Monday, 1 August 2011

London Road

Last week Ben and I went to the National to see London Road, spurred on by great reviews, both in the press and from friends as well as a fascination with how the play was constructed.

In 2006 5 women were murdered in Ipswich which lead to a large media furore and investigation. But as the culprit was found the media never told the tale of the remaining residents of London Road, the street where Steve Wright, the killer, was found and possibly lured his victims.

The play meets the residents of London Road as they hold their first AGM since the murders and they discuss rebuilding their lives and breathing new life into the now infamous area. The determination of the characters is obvious as they discuss community quizzes and garden flower shows.

Alecky Blythe, famous for writing plays such as The Girlfriend Experience and Come Out Eli uses verbatim theatre as her usual modus operandi where they actors retell real accounts from people involved in the situation - usually representing that person totally. This is a slight departure as she teamed up with Adam Cork, a composer, who took the words from the recordings to make verbatim songs. The inflection and melody of the local accent creates the tune throughout and in the few places where the recordings are played the melody is obvious. The result is a new form of verbatim theatre, not only acknowledging what the people say as being important, but also how they say it.

Both Ben and I found the music impressive for different reasons. As a musician Ben could appreciate the complexity of the music, and how the seemingly inconsequential conversations between people could become strong themes and unlikely anthems. I was impressed by the delivery, particularly as the 11 members of the cast played over 50 people between them, all with their own slight variation on the accent.

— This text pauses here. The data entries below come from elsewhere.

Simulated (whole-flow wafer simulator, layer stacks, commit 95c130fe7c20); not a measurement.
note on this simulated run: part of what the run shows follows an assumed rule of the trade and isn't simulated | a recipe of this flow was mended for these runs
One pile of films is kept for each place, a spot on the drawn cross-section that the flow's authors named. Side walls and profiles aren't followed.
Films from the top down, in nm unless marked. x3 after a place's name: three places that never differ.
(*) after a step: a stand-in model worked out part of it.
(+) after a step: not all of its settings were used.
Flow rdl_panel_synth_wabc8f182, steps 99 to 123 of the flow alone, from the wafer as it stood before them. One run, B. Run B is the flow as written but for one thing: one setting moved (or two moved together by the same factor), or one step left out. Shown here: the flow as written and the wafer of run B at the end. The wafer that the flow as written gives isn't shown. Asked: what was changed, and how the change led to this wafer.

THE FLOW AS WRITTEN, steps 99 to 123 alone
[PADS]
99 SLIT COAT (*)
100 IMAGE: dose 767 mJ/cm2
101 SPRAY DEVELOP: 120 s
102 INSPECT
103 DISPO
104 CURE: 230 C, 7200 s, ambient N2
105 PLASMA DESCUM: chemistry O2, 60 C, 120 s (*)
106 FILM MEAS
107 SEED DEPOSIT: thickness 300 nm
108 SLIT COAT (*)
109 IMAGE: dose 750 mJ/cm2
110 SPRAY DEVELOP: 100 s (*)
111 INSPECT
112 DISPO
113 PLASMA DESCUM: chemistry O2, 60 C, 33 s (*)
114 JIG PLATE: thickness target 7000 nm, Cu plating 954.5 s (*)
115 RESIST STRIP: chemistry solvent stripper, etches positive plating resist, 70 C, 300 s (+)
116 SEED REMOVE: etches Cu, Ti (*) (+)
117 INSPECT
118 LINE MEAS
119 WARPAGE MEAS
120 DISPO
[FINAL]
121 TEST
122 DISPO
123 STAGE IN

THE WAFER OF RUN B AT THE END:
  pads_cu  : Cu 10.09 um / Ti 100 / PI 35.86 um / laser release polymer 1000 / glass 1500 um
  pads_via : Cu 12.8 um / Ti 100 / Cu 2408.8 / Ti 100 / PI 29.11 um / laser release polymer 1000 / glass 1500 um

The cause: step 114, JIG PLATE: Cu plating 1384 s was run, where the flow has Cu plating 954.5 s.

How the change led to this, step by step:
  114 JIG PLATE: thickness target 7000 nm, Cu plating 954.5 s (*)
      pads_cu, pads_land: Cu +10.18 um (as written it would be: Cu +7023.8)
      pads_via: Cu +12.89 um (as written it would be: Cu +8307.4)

A show highlight was two young girls in a cafe explaining how you see any man on the streets and 'you automatically think it could be him'. Not only did this really capture the mood of the women involved but also created a sense of a busy, bustling community keen to move on with their lives and leave the tragedy behind them.

But, I can't say either of us were particularly impressed by the play. The heightened form of the music and the effects that has on the style of the performance didn't seem to match the scale of the happenings in the 'story'. The stories of those involved in the surrounding area seemed to pale in comparison to the events of the killings that we had all witnessed on the television and in the media in 2007. The story of the sex workers who, obviously scared and vulnerable, began to change their lives around as a result was incredibly powerful and very moving, but did seem to be overshadowed in the production by the lives of others on the street.

This is a definite must see, if only because this will be the first time you've seen anything quite like it. I'm going to look out for more work by Adam Cork, he's obviously an incredibly talented composer and I look forward to seeing what else he can do.